Saadi poses after being captured by French troops in 1957 towards the end of the battle of Algiers
Saadi poses after being captured by French troops in 1957 towards the end of the battle of Algiers © AFP via Getty Images

With French police unable to control the uprising, Paris deployed thousands of paratroopers in January 1957, who crushed it in months. Yacef was arrested in September and in October the battle of Algiers ended when the French surrounded and blew up a house in the Casbah where militants were hiding. Among those killed was Ali La Pointe, a central figure in the uprising.

The Battle of Algiers may have been lost but news of the army’s brutality and systematic use of torture deepened unease about the occupation in France. “The liberal French intelligentsia became players in the drama, and France’s whole Algerian policy began to be discredited,” says Hugh Roberts, a historian of Algeria and professor at Tufts University.

Yacef had also helped in the effort to bring the plight of the Algerians to international attention by helping to organise a general strike called by the FLN in January 1957. “It proved that when the FLN spoke it had the support of the people,” says William Quandt, author of two books about Algeria.

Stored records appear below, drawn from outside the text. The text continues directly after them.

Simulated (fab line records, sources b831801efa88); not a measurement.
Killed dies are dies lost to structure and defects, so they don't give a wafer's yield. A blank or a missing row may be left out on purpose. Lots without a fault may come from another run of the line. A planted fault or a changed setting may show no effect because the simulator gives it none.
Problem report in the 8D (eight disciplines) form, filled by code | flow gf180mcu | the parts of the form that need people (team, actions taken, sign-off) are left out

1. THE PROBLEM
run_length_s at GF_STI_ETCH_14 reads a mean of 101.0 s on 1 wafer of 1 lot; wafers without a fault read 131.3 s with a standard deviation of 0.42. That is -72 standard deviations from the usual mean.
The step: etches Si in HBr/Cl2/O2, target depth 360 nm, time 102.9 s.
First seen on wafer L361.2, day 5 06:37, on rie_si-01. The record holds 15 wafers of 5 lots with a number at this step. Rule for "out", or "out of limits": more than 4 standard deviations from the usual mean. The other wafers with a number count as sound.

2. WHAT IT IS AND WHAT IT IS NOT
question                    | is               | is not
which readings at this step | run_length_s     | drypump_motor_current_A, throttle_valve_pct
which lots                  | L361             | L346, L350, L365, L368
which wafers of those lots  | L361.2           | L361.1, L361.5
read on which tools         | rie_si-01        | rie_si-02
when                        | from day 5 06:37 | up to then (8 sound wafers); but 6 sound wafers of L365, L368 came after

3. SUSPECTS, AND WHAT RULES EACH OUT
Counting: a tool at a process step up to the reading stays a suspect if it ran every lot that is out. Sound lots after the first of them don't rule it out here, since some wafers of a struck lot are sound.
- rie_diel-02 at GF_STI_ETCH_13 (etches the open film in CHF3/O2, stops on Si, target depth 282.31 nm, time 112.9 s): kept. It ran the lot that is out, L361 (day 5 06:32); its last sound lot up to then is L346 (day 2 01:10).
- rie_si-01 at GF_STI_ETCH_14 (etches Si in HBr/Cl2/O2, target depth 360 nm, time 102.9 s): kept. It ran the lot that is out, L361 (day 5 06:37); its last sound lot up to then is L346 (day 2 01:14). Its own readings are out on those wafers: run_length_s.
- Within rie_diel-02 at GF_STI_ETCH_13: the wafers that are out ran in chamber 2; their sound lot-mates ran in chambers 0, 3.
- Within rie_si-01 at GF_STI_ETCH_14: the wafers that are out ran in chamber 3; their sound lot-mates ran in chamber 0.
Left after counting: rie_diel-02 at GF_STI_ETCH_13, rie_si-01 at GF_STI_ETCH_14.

After his arrest Yacef was sentenced to death but he was eventually freed after the ceasefire with the French in 1962. Despite recognising his role during the independence struggle, over the years some of his former comrades have questioned whether information he gave the French after his capture may have led to the killing of La Pointe, who is still an iconic hero in Algeria — accusations that Yacef always denied.

“The battle of Algiers contributed a lot by taking the pressure off fighters in the mountains and by bringing armed operations into cities and helping internationalise the struggle,” said Djabi. “Still there have been questions about why he was not executed, but no answers.”

The caption on the photograph at the top of this article has been corrected to indicate that Yacef is second from the left.